Mr Leech: I thank my hon. Friend for that contribution. That is a common issue that has been raised with me by interpreters around the country, in England and in Wales.
When one adds in the additional disincentives of no pension, holiday pay or sick pay, as well as no job security and no increase in interpreters’ rate of pay since 2007, it is unthinkable to assume that these proposed rates of pay and costs are suitable. It also seems perverse that the new framework agreement encourages the use of an interpreter’s car rather than public transport. Currently, standard-class fares are reimbursed in full, while the car mileage rate is 25p a mile. A higher rate of 45p a mile, which is more in line with the true cost of running a car per mile, along with parking costs, is payable only if the interpreter can show that there was no public transport option. However, under the new arrangements all calculations will be based on the use of a personal car and public transport costs will not be covered—not much of an incentive for interpreters to reduce their carbon emissions and travel on public transport.
One of the stated aims of the framework agreement is increasing the number of suitably qualified and vetted interpreters to meet the demand. There are currently around 2,300 interpreters registered with the national register of public service interpreters. Applied Language Solutions claims that 1,000 linguists have signed up to its Linguist Lounge recruitment website. That means a cut of around 1,300 qualified interpreters available to the courts system, assuming that all 1,000 are NRPSI-qualified. If they are not, the cut in qualified interpreters will be even greater. The failure of ALS to reach agreement with at least 1,300 qualified interpreters shows the level of opposition to the proposals, in spite of evidence to suggest that ALS has sought to pressurise interpreters into signing up, with thinly veiled threats that the registration is closing soon. Does the Minister think that that is appropriate behaviour for a company purporting to implement the legal interpreting and translation register, which surely must be consistently open to applicants as a public resource?
Does the Minister also think that closing the list when more than half the NRPSI-qualified interpreters have refused to sign up will increase the availability of suitably qualified and vetted interpreters? Of course, it will not. We should look at the evidence from where outsourcing has already taken place and at its impact on the quality and availability of interpreters. The Ministry of Justice claimed on 6 July that “collaborative authorities” had “concerns that NRPSI registration does not necessarily guarantee quality. The evidence for this is anecdotal, but has been consistent enough to warrant action.”
I would prefer to rely on hard evidence, and there is significant evidence that the outsourcing of interpreting services by police forces has resulted in the use of unqualified interpreters.
When Cheshire constabulary outsourced to ALS, only 34% of the interpreters provided by ALS were on the NRPSI. In Lincolnshire, outsourcing led to a reduction of registered interpreters from 68% to less than 30%. Where outsourcing has taken place there has been a significant reduction in the number of registered interpreters being used—clear evidence that the quality and availability of interpreters is reduced.

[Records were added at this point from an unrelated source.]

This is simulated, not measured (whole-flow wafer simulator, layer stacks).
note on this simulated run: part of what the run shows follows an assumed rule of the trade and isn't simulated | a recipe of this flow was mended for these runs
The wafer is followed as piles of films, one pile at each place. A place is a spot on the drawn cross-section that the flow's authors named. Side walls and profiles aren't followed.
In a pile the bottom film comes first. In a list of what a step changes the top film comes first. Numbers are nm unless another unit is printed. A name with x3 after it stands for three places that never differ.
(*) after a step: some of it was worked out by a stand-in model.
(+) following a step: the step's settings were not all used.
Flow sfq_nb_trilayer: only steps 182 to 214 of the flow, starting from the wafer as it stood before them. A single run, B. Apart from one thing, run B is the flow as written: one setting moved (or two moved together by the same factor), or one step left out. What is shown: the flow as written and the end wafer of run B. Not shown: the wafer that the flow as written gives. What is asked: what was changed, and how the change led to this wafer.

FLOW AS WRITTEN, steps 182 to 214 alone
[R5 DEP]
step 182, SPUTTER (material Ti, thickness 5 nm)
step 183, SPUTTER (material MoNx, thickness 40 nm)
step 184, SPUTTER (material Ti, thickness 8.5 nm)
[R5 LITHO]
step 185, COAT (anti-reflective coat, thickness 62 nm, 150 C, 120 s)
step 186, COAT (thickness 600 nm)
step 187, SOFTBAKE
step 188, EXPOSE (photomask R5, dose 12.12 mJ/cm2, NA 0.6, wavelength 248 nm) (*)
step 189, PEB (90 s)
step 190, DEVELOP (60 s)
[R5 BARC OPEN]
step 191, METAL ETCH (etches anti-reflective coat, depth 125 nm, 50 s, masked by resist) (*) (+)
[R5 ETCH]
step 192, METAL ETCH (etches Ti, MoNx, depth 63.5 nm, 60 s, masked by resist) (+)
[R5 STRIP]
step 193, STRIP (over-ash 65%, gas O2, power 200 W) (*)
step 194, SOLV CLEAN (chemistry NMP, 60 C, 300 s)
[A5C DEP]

Lilian Greenwood (Nottingham South) (Lab): Does the hon. Gentleman agree with my constituent Svetlana Clark who is a member of the Chartered Institute of Linguists and a public service interpreter on the national register, that the potential cost to the judiciary of adjournments, mistrials, appeals and failed prosecutions as a result of inadequate interpreting cannot be overestimated and does not serve the interests of justice?

Mr Leech: I do agree with the hon. Lady’s constituent. There is lots of evidence to suggest that where unqualified interpreters have been used there have been delays in police and court action, resulting in additional costs. I have been handed pages and pages of examples of unqualified interpreters being sent to police stations and courts by agencies, or interpreters proficient in the wrong language. One example that made it into Private Eye was ALS providing a Czech-speaking interpreter for a Slovak-speaking suspect. ALS’s explanation was that “it is fair to say that most people from Slovakia essentially speak Czech.” Is this really the sort of organisation that we want in charge of ensuring that justice is done?
Other questions have been raised about the suitability of ALS to fulfil the role. The Minister has already assured me that the Department’s procurement specialists were satisfied by the company’s stability and probity, but the fact remains that more than 50% of qualified interpreters do not and will not work for it. The company has been found to be in breach of the Data Protection Act 1998 on three occasions since 2007. Can the Minister assure me that potentially highly sensitive data are safe and that is it appropriate for them to be handled in non-UK call centres?
Finally, will the Minister explain why foreign-language-speaking interpreters are being treated differently from British sign language interpreters, who will retain their existing terms and conditions? Surely that contravenes sections 13 and 19 of the Equality Act 2010, by providing less favourable terms to foreign-language interpreters? The Ministry of Justice also intends effectively to re-test foreign-language interpreters, but not British sign language interpreters. Surely it is a contradiction that the Ministry accepts BSL qualifications as valid but rejects foreign-language interpreters, even though they have the same level of accredited qualification.
These proposals have not been properly thought through. The MOJ has failed to look at the evidence from outsourcing, and failed to treat all interpreters equitably. I hope that it is not too late for the Government to take a step back and review this decision. If they cannot do that, I would at the very least strongly urge the Minister closely to monitor the performance of the service, paying close attention to the delays and additional costs that will undoubtedly occur when cases are delayed as a result of a lack of an available interpreter, or when mistakes are made when under-qualified interpreters are used.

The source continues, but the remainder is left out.